It's time to play catch-up on some of this week's interesting stories.
It echoes a lot of what we've been hearing lately. After years of record-setting volumes, the pace of deals is slowing. Cap rates are rising primarily on lower-quality assets. All this is happening despite fundamentals remaining strong across the board. And a lot of this is being driven by the debt markets. A new, higher cost of borrowing is being reflected in the hesitancy of buyers to pay the same prices they were paying last year (or even a few months ago).
But is this Armageddon for commercial real estate?

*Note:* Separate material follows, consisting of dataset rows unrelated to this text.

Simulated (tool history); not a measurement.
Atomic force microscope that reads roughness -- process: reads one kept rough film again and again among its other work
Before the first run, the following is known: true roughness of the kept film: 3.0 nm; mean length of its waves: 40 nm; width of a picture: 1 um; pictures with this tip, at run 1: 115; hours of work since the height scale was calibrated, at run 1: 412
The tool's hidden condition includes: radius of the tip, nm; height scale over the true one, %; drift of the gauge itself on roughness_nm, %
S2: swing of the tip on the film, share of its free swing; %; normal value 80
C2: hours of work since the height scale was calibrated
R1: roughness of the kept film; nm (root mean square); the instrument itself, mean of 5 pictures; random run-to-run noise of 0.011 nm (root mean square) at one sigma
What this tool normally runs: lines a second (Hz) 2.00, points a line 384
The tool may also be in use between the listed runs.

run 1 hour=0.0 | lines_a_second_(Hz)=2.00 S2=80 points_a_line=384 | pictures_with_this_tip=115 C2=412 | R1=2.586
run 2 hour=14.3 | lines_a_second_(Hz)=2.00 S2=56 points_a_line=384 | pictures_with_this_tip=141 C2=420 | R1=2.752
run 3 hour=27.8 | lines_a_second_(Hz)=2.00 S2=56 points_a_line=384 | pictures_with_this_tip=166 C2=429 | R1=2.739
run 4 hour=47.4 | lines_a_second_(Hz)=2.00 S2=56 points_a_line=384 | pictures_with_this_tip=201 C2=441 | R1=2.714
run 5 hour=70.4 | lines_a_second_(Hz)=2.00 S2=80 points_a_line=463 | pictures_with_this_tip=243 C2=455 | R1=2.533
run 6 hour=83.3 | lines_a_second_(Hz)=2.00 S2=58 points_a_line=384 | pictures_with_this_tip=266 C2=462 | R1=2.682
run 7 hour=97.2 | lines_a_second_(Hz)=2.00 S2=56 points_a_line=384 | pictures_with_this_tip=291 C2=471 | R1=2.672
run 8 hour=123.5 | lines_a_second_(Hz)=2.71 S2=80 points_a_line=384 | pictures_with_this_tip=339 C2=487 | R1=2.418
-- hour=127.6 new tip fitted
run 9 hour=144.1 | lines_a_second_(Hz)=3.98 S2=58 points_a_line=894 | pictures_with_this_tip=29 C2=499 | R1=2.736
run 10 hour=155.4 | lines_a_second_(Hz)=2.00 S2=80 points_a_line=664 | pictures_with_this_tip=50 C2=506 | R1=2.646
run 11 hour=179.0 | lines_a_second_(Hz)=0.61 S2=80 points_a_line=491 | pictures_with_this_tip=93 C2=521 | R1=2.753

Here is a choice section from the Bloomberg piece:
"People aren't willing to do deals right now,'' said Howard Michaels, the New York-based chairman of Carlton Advisory Services Inc., which has arranged financing for real estate purchases including the Lipstick Building in midtown Manhattan. "The expectation is that prices will come down.''
Investors in July bought the fewest commercial properties since August 2006 and apartment building acquisitions were down 50 percent from June, data compiled by industry consultants at New York-based Real Capital Analytics Inc. show. Archstone-Smith Trust in August postponed its $13.5 billion sale to a group led by Tishman Speyer Properties LP until October. Mission West Properties Inc., the owner of commercial buildings in Silicon Valley, said on Aug. 13 that the company's $1.8 billion sale may fail after a bank withdrew funding.
"There are so many deals falling apart,'' said David Lichtenstein, chief executive officer of Lakewood, New Jersey- based Lightstone Group, an owner of more than 20,000 apartments and 30 million square feet of office and retail space. "People who can get out are getting out.''
That makes things sound extremely dire. David Stejkowski has a more tempered view of the whole thing, which makes a lot of sense. Here's what he had to say:
What do I think will happen? There will be deals, even though some sellers will not want to sell, if for no other reason out of necessity or from banks who take back properties, etc. There are always deals to be had for one reason or another, albeit not at the insane breakneck pace we've seen. Smart investors will buy at the right price, finance with traditional loans for the time being and take a hit with higher short term borrowing costs, waiting for rates to decline before refinancing into the most restrictive (but lower-cost) CMBS market. There will probably be fewer portfolio deals and more single-asset transactions. And we can all start acting normally again. And the sky, while at least partly cloudy, will not have fallen.